Well, I hope that wasn't too political! There are not a lot of clips of Matthew Halls on YouTube, but here is the Sinfonia from the Bach Easter Oratorio with him conducting the Retrospect Ensemble:


11 comments:

Marc Puckett said...

"Another theory has it that the festival was experiencing a drop in attendance and this is why Halls was let go, but just a few weeks before his contract had been renewed to 2020, so that seems unlikely."

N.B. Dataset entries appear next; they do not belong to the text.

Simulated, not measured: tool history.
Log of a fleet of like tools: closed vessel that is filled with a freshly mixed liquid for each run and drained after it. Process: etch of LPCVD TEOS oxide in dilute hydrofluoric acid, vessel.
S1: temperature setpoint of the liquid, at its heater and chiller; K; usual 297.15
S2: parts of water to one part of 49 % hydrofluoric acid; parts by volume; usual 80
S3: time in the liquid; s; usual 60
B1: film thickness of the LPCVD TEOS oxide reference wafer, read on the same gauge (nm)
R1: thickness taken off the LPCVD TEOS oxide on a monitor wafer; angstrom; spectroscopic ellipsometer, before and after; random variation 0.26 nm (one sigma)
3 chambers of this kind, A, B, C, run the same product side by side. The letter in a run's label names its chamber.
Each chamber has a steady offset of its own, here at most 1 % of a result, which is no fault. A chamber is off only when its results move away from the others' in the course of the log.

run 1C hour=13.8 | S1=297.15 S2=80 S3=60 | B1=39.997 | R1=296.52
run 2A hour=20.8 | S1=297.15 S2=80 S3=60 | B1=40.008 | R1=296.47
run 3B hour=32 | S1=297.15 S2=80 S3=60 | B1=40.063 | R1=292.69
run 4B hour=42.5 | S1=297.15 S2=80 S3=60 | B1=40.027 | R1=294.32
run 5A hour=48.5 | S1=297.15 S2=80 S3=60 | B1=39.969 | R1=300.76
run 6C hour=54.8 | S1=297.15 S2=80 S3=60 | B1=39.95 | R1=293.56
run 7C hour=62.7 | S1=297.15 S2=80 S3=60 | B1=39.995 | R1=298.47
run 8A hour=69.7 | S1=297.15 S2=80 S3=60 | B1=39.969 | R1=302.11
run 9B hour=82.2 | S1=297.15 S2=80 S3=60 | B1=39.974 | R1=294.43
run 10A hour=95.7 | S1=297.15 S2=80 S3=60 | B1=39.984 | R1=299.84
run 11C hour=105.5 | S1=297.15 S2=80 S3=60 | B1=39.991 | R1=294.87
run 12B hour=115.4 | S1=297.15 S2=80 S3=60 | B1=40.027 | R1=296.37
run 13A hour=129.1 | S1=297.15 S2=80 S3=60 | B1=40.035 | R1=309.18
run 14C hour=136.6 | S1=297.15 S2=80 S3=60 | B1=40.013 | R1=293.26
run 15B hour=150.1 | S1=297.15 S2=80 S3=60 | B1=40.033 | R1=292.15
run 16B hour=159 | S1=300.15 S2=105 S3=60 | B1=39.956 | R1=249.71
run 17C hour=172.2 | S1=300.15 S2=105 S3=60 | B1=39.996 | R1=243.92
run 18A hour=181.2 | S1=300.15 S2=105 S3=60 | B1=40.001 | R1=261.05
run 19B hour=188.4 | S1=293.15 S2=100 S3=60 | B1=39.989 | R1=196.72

I think that what might explain this curious fact is that a new provost (I pay no attention to the UO but evidently the provost is sort of the COO over there) was installed in July-- my implication being that Dr Banavar simply made a decision to reverse his predecessors' choice, for reasons known only to himself and his closest confidants and perhaps others.

Bryan Townsend said...

I'm starting to have a suspicion as to who really deserves firing!

Will Wilkin said...

Bryan if you could hear the vulgar vacuous illiterate rap music my workmates listen to, if you could know that together the whole crew reads less than a book every few years if ever, if you could appreciate what it means that many millions such people are all around us --and that they are basically good people, hard-working and honorable-- you'd remember that culture wars have always been a worry of the "elite" who take a historical and schooled view of society and culture (and thereby of art), that the majority have always been illiterate at the fundamental if not formal level, that "fine arts" and literature have always hovered above the common man who has no interest in what he's missing....you might take comfort that fine arts have always been islands that survive the centuries and millennia even in that larger sea, and that, aside from some special aristocrats and elements in the church, patronage of the arts has always had the aesthetic and spiritual corruptions of the mucky market and vulgar tastes even from the very rich and now over these brief recent centuries joined by a middle class.

And before anyone thinks this is an elitist perspective, I assure you I don't consider myself one of the elites of any kind....I once (back when I was a hs history teacher) had a principal ask me, "Will, are you an intellectual?" and I replied instantly, before I even knew what I was saying, "No, but I read them."

He himself was a "born again" christian who only survived a year in our hs, where the teachers and community were much too "sophisticated" for his old-school morality and world-view. Pushed out by the political correctness of a secular mindset that even to my own atheist mind has long seemed superficial and hollow in a spiritually empty materialism. I really liked the guy.

Does any of this follow from what you wrote, Bryan? Perhaps not much literally, but these are the kinds of thoughts provoked by your on-target criticism of the devolving campus culture, the rising democratic tide that I both support and despise. I take comfort that serious artists and serious music will survive because in the human diversity there will always be a small set of people who yearn for maximum inventiveness combined with historical consciousness and respect for tradition and the disciplined study and practice that are required to make the best music. That aesthetic will not die, no matter what the popular culture does.

Bryan Townsend said...

Will, I always enjoy your perspective on things.

Marc Puckett said...

You may or may not have seen Michael Cooper in the New York Times today; he seems to have obtained emails which confirm that the OBF executive director was 'investigating' the so-called 'racist incident'.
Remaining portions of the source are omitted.